Keys spiked between the knuckles of a clenched fist—they're a makeshift weapon many women use to feel safe while walking home at night. Although different women employ different strategies—including mace, whistles, and stun guns—this feeling of heightened vigilance is a common female experience.
Taylor Yocom, 15BFA, documented these self-defense mechanisms in Guarded, a series of 33 black-and-white photos of women holding the objects they carry when walking home alone. Yocom, a recent photography graduate, posted the completed project online last year. This May, about a year later, the photos showed up on actress Zooey Deschanel's website, "HelloGiggles." From there, the series exploded in popularity. It now has over a million views on Buzzfeed and has appeared in the Huffington Post, USA Today, and news outlets from the UK, Italy, Sweden, and Greece.
The idea for the project came from a conversation in one of Yocom's art classes last year. While discussing a string of then-recent sexual assaults in Iowa City taxicabs, women in the class began comparing the objects they carried to feel safe while out alone. In doing so, they affirmed that the threat of assault was an everyday reality for each of them—one they were reminded of every time they pulled out their keychains. Although the topic was grave, the tone was casual. Yocom says the men in the class were shocked. By seeing the issue through the experiences of women they knew well and viewed as their peers, it became more real for them than it ever had before.
When Yocom saw this, she wondered if she could provoke the same effect through photography. She knew she had to try.
"I think this issue is really important—it affects so much of the population," she says. "In not talking about it, it's so easy for others who are privileged to keep their head in the sand."
Yocom says the tremendous response to her photos has been humbling, rewarding, and completely unexpected. She remembers receiving a message from a male friend last year when she had first started the project. "He said, 'This series made me tear up. I think this project should go worldwide,'" says Yocom. "I took it as a compliment, but thought, 'yeah, in a million years.' Of course, the next year, it did go worldwide."

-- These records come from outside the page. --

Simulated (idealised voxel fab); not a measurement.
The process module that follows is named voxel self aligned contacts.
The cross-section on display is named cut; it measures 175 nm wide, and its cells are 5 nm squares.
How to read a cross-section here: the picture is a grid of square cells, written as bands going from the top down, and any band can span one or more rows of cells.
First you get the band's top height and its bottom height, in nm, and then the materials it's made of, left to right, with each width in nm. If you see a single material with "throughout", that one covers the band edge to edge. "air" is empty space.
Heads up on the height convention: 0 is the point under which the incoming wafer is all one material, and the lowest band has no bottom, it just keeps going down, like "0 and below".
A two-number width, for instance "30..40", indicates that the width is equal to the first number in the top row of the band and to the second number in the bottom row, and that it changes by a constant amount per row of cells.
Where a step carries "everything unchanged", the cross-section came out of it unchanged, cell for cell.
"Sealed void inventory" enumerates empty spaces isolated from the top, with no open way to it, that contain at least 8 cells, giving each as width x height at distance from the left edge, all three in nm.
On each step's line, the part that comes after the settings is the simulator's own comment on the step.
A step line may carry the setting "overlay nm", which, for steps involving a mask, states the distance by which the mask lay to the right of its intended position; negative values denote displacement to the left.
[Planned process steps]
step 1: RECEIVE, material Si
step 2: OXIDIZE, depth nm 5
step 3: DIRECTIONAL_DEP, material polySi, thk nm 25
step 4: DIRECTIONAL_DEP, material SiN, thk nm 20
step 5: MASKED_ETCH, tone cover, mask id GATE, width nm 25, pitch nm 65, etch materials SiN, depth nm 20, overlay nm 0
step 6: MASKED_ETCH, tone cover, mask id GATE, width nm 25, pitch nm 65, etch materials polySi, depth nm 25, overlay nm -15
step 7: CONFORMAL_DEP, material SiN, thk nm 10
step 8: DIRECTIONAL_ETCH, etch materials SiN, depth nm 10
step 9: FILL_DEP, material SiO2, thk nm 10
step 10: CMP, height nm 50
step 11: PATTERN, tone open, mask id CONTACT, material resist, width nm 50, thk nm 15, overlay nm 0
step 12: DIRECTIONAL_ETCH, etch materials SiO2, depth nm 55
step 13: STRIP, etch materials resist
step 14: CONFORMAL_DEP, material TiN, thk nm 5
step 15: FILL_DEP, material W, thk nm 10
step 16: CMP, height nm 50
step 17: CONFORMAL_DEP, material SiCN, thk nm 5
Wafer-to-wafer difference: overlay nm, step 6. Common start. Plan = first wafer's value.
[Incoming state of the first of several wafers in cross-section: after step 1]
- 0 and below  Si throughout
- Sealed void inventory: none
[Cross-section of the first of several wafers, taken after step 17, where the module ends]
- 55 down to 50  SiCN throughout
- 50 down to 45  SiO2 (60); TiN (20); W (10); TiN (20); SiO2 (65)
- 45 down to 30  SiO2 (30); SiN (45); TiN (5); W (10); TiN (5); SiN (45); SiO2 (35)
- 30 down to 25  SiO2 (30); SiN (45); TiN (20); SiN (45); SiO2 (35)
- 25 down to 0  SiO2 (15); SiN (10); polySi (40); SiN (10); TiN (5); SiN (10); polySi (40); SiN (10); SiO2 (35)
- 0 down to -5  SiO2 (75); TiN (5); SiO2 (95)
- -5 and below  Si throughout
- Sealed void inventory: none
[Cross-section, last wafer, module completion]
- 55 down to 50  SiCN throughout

During Yocom's last week of UI classes, she received countless emails, both from news outlets planning to report her story and from women who wanted to share their own experiences of being "guarded." "I even got an email saying, 'In my country, we can't have mace, but I use my umbrella walking home,'" says Yocom. "Seeing that it's resonated with so many people has given me momentum."
Though she graduated from the UI this past spring, Yocom plans to continue the project. She will travel to college campuses around the country to speak about Guarded, and extend the series with photos of women from other campuses.